California storm victims, which includes those in Stanislaus and Merced counties, have an extra month to file their state and federal income tax returns and claims a deduction for disaster loss.
Residents in 41 of the state’s 58 counties now have until May 15 to file various federal individual and business tax returns and make tax payments, the Internal Revenue Service announced this week.
“Whether it’s more time to file your taxes or getting a deduction, this tax relief will support Californians who have been impacted by the ongoing storms battering the state,” said Gov. Gavin Newsom. “California is working swiftly to get people back on their feet and help communities recover.”
The IRS is offering relief to any area designated by the Federal Emergency Management Agency. This means that individuals and households that reside or have a business in Stanislaus, Merced, Alameda, Colusa, Contra Costa, El Dorado, Fresno, Glenn, Humboldt, Kings, Lake, Los Angeles, Madera, Marin, Mariposa, Mendocino, Mono, Monterey, Napa, Orange, Placer, Riverside, Sacramento, San Benito, San Bernardino, San Diego, San Francisco, San Joaquin, San Luis Obispo, San Mateo, Santa Barbara, Santa Clara, Santa Cruz, Solano, Sonoma, Sutter, Tehama, Tulare, Ventura, Yolo and Yuba counties are eligible for tax relief.
The tax relief postpones various tax filing and payment deadlines that occurred starting on Jan. 8. As a result, affected individuals and businesses will have until May 15 to file returns and pay any taxes that were originally due during this period. This includes 2022 individual income tax returns due on April 18, as well as various 2022 business returns normally due on March 15 and April 18.
Taxpayers also have until May 15 to make 2022 contributions to IRAs and health savings accounts.
In addition, farmers who choose to forgo making estimated tax payments and normally file their returns by March 1 will now have until May 15. The May 15 deadline also applies to the quarterly estimated tax payments, normally due on Jan. 17 and April 18. Individual taxpayers can skip making the fourth quarter estimated tax payment — normally due Jan. 17 — and instead include it with the 2022 return they file on or before May 15.
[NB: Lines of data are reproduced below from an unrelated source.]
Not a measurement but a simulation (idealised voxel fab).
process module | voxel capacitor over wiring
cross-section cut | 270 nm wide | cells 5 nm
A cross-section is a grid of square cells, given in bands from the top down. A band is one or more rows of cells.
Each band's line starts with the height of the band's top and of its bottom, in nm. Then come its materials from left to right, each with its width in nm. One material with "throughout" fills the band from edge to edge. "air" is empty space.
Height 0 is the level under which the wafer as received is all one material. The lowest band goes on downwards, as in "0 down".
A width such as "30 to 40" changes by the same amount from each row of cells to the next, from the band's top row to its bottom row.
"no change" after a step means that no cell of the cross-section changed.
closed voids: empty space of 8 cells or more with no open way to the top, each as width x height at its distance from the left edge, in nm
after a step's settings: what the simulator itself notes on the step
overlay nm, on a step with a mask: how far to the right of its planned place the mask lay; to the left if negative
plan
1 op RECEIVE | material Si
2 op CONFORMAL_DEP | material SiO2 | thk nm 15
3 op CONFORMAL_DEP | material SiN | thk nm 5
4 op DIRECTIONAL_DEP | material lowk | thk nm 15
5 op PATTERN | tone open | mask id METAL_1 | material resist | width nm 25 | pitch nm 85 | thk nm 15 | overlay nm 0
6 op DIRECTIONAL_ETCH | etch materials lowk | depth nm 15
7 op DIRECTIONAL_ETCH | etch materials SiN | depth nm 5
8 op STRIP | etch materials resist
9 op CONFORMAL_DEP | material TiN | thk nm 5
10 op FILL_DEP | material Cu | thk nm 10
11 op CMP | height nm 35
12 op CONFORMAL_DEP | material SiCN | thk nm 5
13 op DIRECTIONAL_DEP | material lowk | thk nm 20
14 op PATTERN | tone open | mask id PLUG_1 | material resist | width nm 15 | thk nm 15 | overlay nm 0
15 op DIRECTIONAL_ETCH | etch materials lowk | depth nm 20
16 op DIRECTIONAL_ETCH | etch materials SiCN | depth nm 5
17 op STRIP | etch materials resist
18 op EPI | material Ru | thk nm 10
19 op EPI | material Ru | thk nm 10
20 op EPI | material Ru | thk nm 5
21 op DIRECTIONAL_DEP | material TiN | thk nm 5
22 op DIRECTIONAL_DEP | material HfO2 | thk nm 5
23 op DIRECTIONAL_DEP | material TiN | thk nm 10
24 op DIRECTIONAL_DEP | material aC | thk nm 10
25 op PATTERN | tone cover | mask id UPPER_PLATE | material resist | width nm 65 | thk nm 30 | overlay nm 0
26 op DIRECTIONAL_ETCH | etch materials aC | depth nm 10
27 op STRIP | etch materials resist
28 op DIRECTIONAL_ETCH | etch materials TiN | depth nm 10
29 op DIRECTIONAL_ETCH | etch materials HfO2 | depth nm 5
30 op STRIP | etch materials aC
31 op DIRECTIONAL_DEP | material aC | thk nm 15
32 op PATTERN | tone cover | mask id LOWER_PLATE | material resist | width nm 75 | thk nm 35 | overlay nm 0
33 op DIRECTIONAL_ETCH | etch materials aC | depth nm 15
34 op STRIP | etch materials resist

The extended deadline also applies to the quarterly payroll and excise tax returns normally due on Jan. 31 and April 30. In addition, penalties on payroll and excise tax deposits that were due on or after Jan. 8 and before Jan. 23 will be abated as long as the tax deposits are made by Jan. 23.
The IRS automatically provides filing and penalty relief to any taxpayer with an IRS address located in one of the 41 counties. Taxpayers do not need to contact the agency to get this relief. However, if an affected taxpayer receives a late filing or late payment penalty notice from the IRS that has an original or extended filing, payment or deposit due date falling within the postponement period, the taxpayer should call the number on the notice to have the penalty abated.
The IRS also will work with taxpayers who live outside the disaster area but whose necessary records are located inside the affected area. Taxpayers qualifying for relief who live outside the disaster area need to contact the IRS at 866-562-5227.
Individuals and businesses in a federally declared disaster area who suffered uninsured or unreimbursed disaster-related losses can choose to claim them on either the return for the year the loss occurred (in this instance, the 2023 return normally filed next year), or the return for the prior year (2022, normally filed this tax season). Be sure to write the FEMA declaration number – 3691-EM − on any return claiming a loss.